Leadership

Silicon Valley Bank's fall: 5,000 CEOs & founders write to Yellen

The collapse of Silicon Valley Bank, which focused on lending to startups, became the biggest since the financial crisis of 2008, tumbling the global markets and triggering a selloff in banking stocks across the world.

Since the California Department of Financial Protection and Innovation shut down the bank on Friday, less than two days after the bank tried to persuade clients not to pull their money over concerns it was running low on available cash, experts are voicing concern and asking for measures to tackle the crisis.

Over 5,000 CEOs and founders representing over 400,000 employees knock on the doors of  US Secretary Janet Yellen, Chairman Martin J. Gruenberg, Chairman Brown, and Chairman McHenry.

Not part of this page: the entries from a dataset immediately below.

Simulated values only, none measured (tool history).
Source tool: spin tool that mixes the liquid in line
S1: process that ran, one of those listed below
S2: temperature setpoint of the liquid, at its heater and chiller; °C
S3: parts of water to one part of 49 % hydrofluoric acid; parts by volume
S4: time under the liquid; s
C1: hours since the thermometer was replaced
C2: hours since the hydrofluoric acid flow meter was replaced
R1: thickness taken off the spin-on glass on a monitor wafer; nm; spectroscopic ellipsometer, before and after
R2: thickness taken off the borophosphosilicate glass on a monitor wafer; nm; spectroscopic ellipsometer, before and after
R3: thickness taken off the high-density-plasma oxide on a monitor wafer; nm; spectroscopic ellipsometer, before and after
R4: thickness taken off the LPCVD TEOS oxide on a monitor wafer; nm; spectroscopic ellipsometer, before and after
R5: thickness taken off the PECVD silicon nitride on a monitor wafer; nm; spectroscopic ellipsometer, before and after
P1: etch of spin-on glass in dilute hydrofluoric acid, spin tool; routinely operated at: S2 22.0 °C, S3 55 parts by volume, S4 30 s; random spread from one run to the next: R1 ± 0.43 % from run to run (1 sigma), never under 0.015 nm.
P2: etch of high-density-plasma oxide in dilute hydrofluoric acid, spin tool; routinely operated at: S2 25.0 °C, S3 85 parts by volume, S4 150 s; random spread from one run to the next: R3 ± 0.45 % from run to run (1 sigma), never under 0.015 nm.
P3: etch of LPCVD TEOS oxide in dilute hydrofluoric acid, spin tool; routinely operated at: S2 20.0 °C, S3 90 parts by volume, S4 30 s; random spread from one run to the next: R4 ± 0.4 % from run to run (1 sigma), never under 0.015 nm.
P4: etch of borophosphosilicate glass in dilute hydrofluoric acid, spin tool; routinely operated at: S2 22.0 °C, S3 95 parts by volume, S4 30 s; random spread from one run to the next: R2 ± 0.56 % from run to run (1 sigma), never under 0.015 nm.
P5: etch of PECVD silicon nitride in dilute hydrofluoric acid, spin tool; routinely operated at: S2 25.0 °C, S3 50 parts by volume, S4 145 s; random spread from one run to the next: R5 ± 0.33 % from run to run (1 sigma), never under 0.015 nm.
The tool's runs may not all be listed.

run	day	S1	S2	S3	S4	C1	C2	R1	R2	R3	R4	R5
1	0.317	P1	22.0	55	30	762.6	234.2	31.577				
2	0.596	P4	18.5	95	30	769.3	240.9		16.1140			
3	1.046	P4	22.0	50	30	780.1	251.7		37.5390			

Garry Tan, CEO and President of Y Combinator, one of the prominent signatories of a petition to influential officials, expressed concern over the rapid failure of Silicon Valley Bank.

"We are not asking for a bailout for the bank equity holders or its management; we are asking you to save innovation in the American economy. We ask for relief and attention to the immediate critical impact on small businesses, startups, and their employees who are depositors at the bank," Tan said.

According to the NVCA, Silicon Valley Bank has over 37,000 small businesses with more than $250,000 in deposits. 

According to him, one-third of startups with exposure to SVB used SVB as their sole bank account in the Y Combinator community.

His concern stems from the fact that they will not have enough cash to run payroll in the next 30 days. By that measure, he said, payroll-related furloughs or shutdowns will impact more than 10,000 small businesses and startups.

"If the average small business or startup employs 10 workers, this will have an immediate effect of furloughs, layoffs, or shutting down, affecting over 100,000 jobs in the most vibrant sector of innovation in our economy," he said.

Silicon Valley Bank’s failure, which has a real risk of systemic contagion, has already instilled fear among founders and management teams to look for safer havens for their remaining cash, which can trigger a bank run on every other smaller bank.  

Tan said the fallout can have a bearing on the US technology industry and US competitiveness worldwide and ultimately set back US competitiveness by a decade or more, while the rest of the world races forward.

As measures, he said small business depositors at Silicon Valley Bank should be made whole, regulators need to conduct a backstop of depositors, need restoration of stronger regulatory oversight and capital requirements for regional banks, and any malfeasance or mismanagement on the part of SVB executives leading to this failure should be investigated.

He called for swift and decisive action in order to prevent further shockwaves through the economy that could lead to a financial crisis and the layoffs of more than 100,000 workers.